Guest Post: ZINGERS AND SWORD-PLAY: How to Write Sabre-Sharp Dialogue for Fight Scenes

Rayne Hall has published more than forty books under different pen names with different publishers in different genres, mostly fantasy, horror and non-fiction. Recent books include Storm Dancer (dark epic fantasy novel), Six Historical Tales Vol 1, Six Scary Tales Vol 1, 2 and 3 (mild horror stories), Six Historical Tales (short stories), Six Quirky Tales (humorous fantasy stories), Writing Fight Scenes and Writing Scary Scenes (instructions for authors).

She holds a college degree in publishing management and a masters degree in creative writing. Currently, she edits the Ten Tales series of multi-author short story anthologies: Bites: Ten Tales of Vampires, Haunted: Ten Tales of Ghosts, Scared: Ten Tales of Horror, Cutlass: Ten Tales of Pirates, Beltane: Ten Tales of Witchcraft, Spells: Ten Tales of Magic and more. 

Her short online classes for writers intense with plenty of personal feedback. Writing Fight Scenes, Writing Scary Scenes, Writing about Magic and Magicians, The Word Loss Diet and more. 

For more information about Rayne Hall go to her website

Readers love it when the fighters spar with words as well as with weapons and trade zingers at the same time as sword blows.

In real life fighting, however, the opponents seldom talk. Panting with effort, they don't have breath to spare for verbal banter. Focused on different action every fraction of a second, dodging sword blows, trying to get their own hits in, they aren't able to compose articulate statements, let alone think of profound observations and witty repartees.
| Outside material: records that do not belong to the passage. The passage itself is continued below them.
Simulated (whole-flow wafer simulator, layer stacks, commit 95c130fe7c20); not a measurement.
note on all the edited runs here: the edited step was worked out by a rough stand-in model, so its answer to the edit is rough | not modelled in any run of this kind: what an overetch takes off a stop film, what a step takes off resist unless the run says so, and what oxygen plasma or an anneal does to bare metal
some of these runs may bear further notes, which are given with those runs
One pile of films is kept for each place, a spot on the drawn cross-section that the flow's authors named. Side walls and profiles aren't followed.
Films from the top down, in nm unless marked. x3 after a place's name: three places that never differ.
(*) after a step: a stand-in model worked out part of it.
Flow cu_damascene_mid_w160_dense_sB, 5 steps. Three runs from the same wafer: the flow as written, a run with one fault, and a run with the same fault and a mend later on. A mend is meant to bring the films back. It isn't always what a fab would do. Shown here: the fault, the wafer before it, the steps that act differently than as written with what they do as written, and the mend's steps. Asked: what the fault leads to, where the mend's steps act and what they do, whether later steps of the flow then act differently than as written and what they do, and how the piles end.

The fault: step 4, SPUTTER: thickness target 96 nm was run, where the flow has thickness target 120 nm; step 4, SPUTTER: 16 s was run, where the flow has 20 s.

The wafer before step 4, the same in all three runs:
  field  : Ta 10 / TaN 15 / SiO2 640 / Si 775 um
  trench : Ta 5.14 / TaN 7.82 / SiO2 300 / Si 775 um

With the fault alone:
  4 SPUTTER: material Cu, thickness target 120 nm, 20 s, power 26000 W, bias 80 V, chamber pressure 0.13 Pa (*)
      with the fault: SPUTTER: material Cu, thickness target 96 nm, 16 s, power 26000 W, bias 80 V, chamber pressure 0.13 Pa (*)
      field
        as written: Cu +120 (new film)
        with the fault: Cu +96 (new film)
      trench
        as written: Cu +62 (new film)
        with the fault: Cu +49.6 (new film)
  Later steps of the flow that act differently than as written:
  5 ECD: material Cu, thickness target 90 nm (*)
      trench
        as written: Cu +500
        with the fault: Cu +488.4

How can you satisfy your readers and still keep the fight scene realistic?

The trick is to create an illusion of reality. Here are some techniques for sabre-sharp dialogue which entertains and sounds real.

1. Put most of the verbal sparring at the beginning of the fight scene. Let the fighters taunt each other before they draw their weapons.

2. Use sentences which are shorter than six words. Short sentences and sentence fragments convey the out-of-breath state.

The following version, with normal-length sentences, sounds unrealistic during a fight:

"Now that you've had a taste of my sword, will you give up and surrender to my superior strength?"
"Never in my life will I surrender to one as evil as you. Do to me what you will, but I will not submit."
"Then you must take the consequences of your choice."

Whereas this version sounds real:

"Give up?"
"Then take this!"

3. If the pace of the action slows, if the opponents stop fighting for a moment, that's a good place for inserting dialogue.

4. Although "Ugh", "Argh" and "Ouch" are realistic noises during a fight, they look silly in a novel, so don't use them.

5. Does your hero have a catchphrase which he uses elsewhere in the novel? The fight scene is a good place to repeat it.

6. Once the fighting is over, the victor delivers a parting comment which can be funny or profound (or better still, funny as well as profound).


You may want to watch clips from famous film fights to see how the scriptwriters have handled the challenge of dialogue.

Sanjuro: This scene is very realistic. The opponents talk a lot before the fight - indeed, one of them tries to talk the other out of fighting - and the survivor makes a profound comment afterwards. There's no talking during the fight which is indeed very brief. Worth watching if you have the DVD, unfortunately not on YouTube due to copyright reasons.

The Princess Bride: Inigo Montoya vs the Man in Black. A fun entertaining fight scene, famous for its dialogue zingers. All this clever talking is highly implausible, but delightful, and viewers love it. Almost every sentence is witty and memorable. Alternatively, you may want to read the book on which the film is based, to see how the novelist handled it.

The Princess Bride: Inigo Montoya vs Count Rugen. Another scene from the famous book and film. This one includes one of the best-loved (and longest) catchphrases in movie history.

The Mask of Zorro (1940 version). Observe how most of the dialogue takes place before the actual fighting begins, and during brief pauses in the action. Also note how some of the dialogue comes from the bystander, and how the dialogue reflects the fighter's personalities. Again, worth watching if you have the DVD, unfortunately not on YouTube due to copyright reasons.

If you have questions about writing dialogue for fight scenes, or want to discuss the craft of fight scene writing or bounce ideas off me, post a comment. I'll be around for a week and will respond. 


Unknown said…
Great advice! Definitely have to get rid of those ugh and ows from my dialogue. HAHA.
Rayne Hall said…
Hi CS,
Let your characters ugh and ow, just don't write it down when they do it. ;-)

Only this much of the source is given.